The Taliban were furious over the Kabul airport bombing, just as they were unhappy with the 9/11 attacks. They want to make Afghanistan into their own far-right religious fascist arena, and are not interested in going beyond their borders. When ISIS or al-Qaeda start murdering citizens of other countries within their borders and without, it messes with their plans. Because of this, it is not a reach to conclude that the best people to “get ISIS” are the ones who are already there.
Twenty years, thousands of lives and trillions of dollars later, these people still think flapping “Our work is not done” remains a viable argument for the Forever War.

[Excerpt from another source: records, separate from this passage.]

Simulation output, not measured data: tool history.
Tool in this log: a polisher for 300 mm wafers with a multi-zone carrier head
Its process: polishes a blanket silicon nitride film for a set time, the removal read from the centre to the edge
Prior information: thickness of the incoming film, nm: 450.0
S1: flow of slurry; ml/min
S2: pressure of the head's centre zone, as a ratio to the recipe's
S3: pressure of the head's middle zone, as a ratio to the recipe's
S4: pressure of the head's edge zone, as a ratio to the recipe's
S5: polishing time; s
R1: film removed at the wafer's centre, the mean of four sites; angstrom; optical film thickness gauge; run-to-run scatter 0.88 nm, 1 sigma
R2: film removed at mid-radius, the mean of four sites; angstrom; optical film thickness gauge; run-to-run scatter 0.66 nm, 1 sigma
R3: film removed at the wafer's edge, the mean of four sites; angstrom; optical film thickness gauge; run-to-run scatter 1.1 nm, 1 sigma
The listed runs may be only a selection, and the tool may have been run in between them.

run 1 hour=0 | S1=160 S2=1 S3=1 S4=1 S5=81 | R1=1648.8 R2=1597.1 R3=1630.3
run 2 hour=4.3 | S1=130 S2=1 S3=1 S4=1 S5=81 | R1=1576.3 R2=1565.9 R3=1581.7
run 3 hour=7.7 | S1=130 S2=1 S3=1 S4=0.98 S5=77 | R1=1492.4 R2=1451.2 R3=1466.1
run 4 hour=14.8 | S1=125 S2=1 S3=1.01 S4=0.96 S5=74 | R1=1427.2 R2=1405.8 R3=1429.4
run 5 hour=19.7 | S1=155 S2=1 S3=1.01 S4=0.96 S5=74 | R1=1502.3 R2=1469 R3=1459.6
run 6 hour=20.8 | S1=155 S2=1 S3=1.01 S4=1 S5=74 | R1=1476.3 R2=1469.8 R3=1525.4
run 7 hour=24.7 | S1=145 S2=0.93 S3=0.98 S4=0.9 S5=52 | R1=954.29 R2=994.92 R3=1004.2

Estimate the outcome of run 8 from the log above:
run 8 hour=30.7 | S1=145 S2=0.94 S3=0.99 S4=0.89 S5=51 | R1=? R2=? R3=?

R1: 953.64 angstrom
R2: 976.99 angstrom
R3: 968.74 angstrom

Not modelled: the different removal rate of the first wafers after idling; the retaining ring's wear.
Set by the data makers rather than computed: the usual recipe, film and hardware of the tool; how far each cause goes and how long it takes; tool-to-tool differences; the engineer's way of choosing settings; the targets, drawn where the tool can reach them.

This decision would not be unprecedented. An earlier phase of the war in Afghanistan bore witness to “an all-out military challenge by the Islamic State to the Taliban’s supremacy as Afghanistan’s Islamist guerrilla force,” according to Graeme Wood of The Atlantic. “These two factions fought a war — and even though the Taliban had a decades-long head start, the competition was a close one in certain areas, particularly eastern Afghanistan. The U.S. intervened to help the Taliban.”
It’s a bleak option, the very idea of considering the Taliban to be some sort of ally in this specific struggle. By doing so, we would be giving tacit endorsement to their nascent government, and through that, endorsement to the various shades of hell they will almost certainly inflict on civilians, particularly women. It is a jagged rock to swallow, but it is also what happens when you lose a war. When the Visigoths crested the seventh hill of Rome, Emperor Honorius was not waiting at the gate with a list of insistent demands. They would have flung his body from the walls with that list jammed down his throat. It just doesn’t work like that.
What demands we can make will come couched in a coalition of 98 countries, which have banded together with the U.S. to apply as much economic pressure on the Taliban as possible. “The United States and 97 other countries said on Sunday that they would continue to take in people fleeing Afghanistan after the American military departs this week,” reports The New York Times, “and had secured an agreement with the Taliban to allow safe passage for those who are leaving.”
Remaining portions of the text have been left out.